DESIGN AND IMPLEMENTATION OF A SMART CAMERA SURVEILLANCE SYSTEM
Jul 27th, 2007 by admin
DESIGN AND IMPLEMENTATION OF A SMART CAMERA SURVEILLANCE SYSTEM
ABSTRACT
This paper describes Smart Camera Surveillance System, which detects a person in a scene in indoor environment and works in real time under various disturbances, such as changes in lighting condition, presence of noise in images etc. It does not require prior knowledge of background and is almost invariant to background color. It clubs change detection with human detection processes to detect a human robustly. The work proposes very low cost method for surveillance system by using single static web camera, instead of using high cost CCD camera. Anyone can view the detected human from any where in real time. It just needs to have a system connected in LAN. Basically the System is designed to: 1) detect any change occurred in the scene, 2) detect if change is occurred due to person in the scene, 3) if person is detected then the live video is transmitted to server, 4) access of live image in real time by anyone connected in the LAN. The testing of the system is done in laboratory room in real-time using dedicated Pentium IV machine running Windows XP for capturing live images and for human detection. Another dedicated Pentium IV machine is used which is connected in LAN also using window XP in other building acting as a Server. It receives video stream online in real-time whenever person is detected and also transmits it to all other systems in LAN by broadcasting video stream. Java Media Framework (JMF) API is used for transmitting the video stream in real time.
![]() |
KEY WORDS
Video Surveillance, Human Detection, Change and Skin Color Detection
1. Introduction
Smart Camera Surveillance System (SCSS) is one of the most important ongoing research topics throughout the world. It comprises of many aspects and has immense applications in security purpose. SCSS deals with continuous monitoring of area under surveillance, and to detect the change that is of interest and generate signal accordingly. Surveillance system can be indoor or outdoor. Basically the area to monitor usually contains several objects. An image of the area at a given instance of time represents projection of the area covered at that instance by the camera, which depends on the orientation and position of the camera [1]. CMU’s Video Surveillance and Monitoring and MIT AI Lab’s Forest of Sensors project are some recent efforts in the field. Interests have further been strengthened by its commercial applications such as surveillance of office buildings, airports, also in military ones [2].

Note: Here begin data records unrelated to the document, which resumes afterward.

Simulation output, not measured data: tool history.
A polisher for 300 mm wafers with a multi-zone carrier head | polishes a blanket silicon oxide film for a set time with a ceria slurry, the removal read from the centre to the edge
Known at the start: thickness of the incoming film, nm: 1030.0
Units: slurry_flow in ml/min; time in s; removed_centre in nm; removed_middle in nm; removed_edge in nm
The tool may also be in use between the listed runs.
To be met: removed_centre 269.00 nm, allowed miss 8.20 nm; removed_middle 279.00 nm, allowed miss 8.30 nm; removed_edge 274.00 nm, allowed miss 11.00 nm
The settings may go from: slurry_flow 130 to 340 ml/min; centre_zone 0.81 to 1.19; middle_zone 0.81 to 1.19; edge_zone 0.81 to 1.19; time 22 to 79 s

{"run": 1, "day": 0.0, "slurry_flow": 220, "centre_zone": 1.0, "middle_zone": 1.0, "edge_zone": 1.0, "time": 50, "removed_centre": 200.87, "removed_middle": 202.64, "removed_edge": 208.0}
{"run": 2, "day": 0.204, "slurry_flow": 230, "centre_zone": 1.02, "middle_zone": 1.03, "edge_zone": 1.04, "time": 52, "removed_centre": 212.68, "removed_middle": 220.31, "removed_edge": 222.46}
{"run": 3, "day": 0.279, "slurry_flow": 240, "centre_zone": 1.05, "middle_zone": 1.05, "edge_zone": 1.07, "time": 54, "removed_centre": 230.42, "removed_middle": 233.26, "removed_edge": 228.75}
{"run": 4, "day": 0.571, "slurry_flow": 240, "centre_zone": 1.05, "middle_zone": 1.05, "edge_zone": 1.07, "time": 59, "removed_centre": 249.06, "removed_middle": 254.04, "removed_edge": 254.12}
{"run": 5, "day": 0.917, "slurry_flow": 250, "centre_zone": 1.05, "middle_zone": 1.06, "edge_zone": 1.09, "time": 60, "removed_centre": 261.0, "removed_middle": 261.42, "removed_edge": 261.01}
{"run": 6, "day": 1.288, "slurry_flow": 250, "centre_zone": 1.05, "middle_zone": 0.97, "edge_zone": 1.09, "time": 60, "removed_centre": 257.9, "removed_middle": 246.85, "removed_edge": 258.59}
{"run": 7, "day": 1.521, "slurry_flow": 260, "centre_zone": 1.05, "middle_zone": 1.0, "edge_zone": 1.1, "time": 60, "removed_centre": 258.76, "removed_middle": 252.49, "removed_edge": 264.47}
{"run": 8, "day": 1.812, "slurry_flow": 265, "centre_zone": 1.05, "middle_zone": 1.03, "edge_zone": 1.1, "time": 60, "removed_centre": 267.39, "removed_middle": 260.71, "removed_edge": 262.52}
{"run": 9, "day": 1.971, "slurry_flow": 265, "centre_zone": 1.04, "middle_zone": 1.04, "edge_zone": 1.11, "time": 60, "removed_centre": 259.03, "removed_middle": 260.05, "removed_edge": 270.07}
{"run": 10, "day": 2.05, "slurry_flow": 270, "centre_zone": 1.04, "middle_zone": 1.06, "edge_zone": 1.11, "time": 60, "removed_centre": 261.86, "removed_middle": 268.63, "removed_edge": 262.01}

Coming to conventional method of surveillance system, it has lot of limitations that makes it non-ideal for different applications. As recording the surveillance video is of less use because it just records the video stream and can be used only to provide proof that some security breach has occurred. Second aspect of conventional method is to employ a regular security worker to continuously have an eye on the live video, which is expensive and prone to human errors due to various reasons. Even though a security person is having an eye on video, conventional method just provides video input, without providing any helping assistance to person on work.
SCSS overcomes above mentioned limitations by detecting suspicious activity and conveys an alarm to the security person. It uses one dedicated computer system to monitor the scene and to detect any unusual activity. It uses the concepts of change detection, human detection and motion detection of human motion. This paper discusses a System that can be used as a robust, reliable and an autonomous system for detecting human in the scene and transmitting the video stream in LAN for access to the person concerned. It uses temporal subtraction with an adaptive background subtraction method [3] to detect the changed object which can be a human. Basically background method is of little use if any new object is added in the background, but adaptive filter solves that problem effectively. It also does not require prior image of the background.
Further connected component analysis and blob analysis are used to filter out useless objects. These might be due to noise as low cost web camera is used to acquire image which is highly prone to noise. Further it clubs both the methods of shape analysis of human and color modeling to detect the presence of person in the change detected image. This makes the system more reliable to variation in luminosity. Color modeling is performed after change detection, which makes the system invariant to background color to a large extent. It uses Sobel edge detection filter to extract the structure of set of all the blobs which can be human, and then performs structural analysis to match with a human structure. It calculates the aspect ratio of the blobs detected. As the height of the human is larger than the width, aspect ratio has been defined as height of the human by his/her width, to extract all the blobs which satisfy the above criteria. The details of the implemented system, results obtained and conclusions drawn are explained in the following sections.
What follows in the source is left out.